By Lisa Dennis
A few years ago, one of my graduate school professors shared an interesting list with my Curriculum Development Class. The
Mindset List, created annually by Wisconsin’s own Beloit College, provides readers with a list of truths. Truths that can be used by college and K-12 educators alike to better understand the students entering our classrooms.
For example, the college graduates of 2003, which included yours truly, grew up in a world where John Lennon had always been dead and more than half of our lives had been spent with the Simpsons on television.
College graduates this past spring grew up in a world where photographs have always been processed in an hour or less and the Energizer bunny has forever been going… and going, and going.
And some of the students that I have had the pleasure of teaching, students who will graduate college in 2013, have never had the pleasure of shaking down an oral thermometer or looking through a card catalog in the library.
The point? Students come to us with a variety of experiences, knowledge, and challenges. Some of these facets we know quite well: reading scores, WKCE achievement, IEP plans, etc. However, we must always remember that the students sitting before us are more than just minds to fill. They are walking, talking, laughing, challenging, thinking, questioning, representatives of the life and times in which they have grown up.

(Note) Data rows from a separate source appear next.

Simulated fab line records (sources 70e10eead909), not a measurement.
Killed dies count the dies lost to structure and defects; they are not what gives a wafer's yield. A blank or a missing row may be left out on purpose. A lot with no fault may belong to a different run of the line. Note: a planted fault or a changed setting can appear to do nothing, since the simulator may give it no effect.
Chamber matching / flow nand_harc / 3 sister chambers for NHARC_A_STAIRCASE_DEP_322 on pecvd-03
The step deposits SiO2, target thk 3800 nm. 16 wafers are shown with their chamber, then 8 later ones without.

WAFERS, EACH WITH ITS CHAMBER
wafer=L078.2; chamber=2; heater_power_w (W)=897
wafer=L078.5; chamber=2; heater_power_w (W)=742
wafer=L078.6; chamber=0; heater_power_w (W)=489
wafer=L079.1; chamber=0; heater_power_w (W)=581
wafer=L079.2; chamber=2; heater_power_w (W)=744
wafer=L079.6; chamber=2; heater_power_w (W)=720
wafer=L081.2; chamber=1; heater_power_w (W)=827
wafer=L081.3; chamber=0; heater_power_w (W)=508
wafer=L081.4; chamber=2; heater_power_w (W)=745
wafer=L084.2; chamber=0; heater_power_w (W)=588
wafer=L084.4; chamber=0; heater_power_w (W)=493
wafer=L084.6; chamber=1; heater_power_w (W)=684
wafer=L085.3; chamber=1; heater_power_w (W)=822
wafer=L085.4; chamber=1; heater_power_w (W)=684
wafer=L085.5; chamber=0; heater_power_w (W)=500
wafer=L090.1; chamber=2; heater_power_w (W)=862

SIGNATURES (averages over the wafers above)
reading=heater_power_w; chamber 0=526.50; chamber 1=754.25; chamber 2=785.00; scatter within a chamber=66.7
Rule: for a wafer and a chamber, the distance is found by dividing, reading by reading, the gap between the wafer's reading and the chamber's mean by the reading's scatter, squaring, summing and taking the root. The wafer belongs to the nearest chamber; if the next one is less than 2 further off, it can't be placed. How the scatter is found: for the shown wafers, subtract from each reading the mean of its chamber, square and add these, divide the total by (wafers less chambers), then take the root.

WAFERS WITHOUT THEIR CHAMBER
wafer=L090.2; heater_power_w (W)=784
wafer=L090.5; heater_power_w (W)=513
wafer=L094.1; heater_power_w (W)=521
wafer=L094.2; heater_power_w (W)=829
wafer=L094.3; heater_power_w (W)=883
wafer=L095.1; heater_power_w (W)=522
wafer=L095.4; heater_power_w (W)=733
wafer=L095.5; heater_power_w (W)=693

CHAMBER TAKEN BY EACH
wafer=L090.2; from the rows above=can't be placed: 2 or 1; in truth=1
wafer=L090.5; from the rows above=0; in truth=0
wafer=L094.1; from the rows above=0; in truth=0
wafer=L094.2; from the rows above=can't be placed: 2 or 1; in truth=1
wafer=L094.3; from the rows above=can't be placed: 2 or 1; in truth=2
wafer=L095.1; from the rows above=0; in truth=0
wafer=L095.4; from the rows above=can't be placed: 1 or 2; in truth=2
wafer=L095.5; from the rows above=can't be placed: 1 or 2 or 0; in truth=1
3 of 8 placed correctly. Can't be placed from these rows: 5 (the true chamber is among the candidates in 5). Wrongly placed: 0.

As educators, ours is not to simply prepare for the future, but also to recognize the experiences that shape us and the implications those experiences have on our classrooms. Students in our brick and mortar buildings now have the opportunity to see education globally through technology that can instantly connect them to resources all over the world. And what’s funny is that they often know how to use that technology much better than we do. With our guidance and foresight, combined with our students’ savvy, the classroom can become a place where their life experiences can help fuel their future.
It may not seem crucial to know that college graduates of the year 2013 were born into a world that included Comedy Central and blue Jell-O, but it is important to realize that the students we teach are shaped by experiences that may be vastly different from our own.
Any student currently in grades K-12 has always been able to see wars, police arrests, and coups play out live on television. To them, Google has always been a verb but most have never had to roll down a car window. And as these students “cut and paste” their way through life, no scissors required, we must remember that their frame of reference demands our understanding. With our eyes wide open to the big picture of our students’ entire lives, we can hopefully better prepare them for the rest of their lives.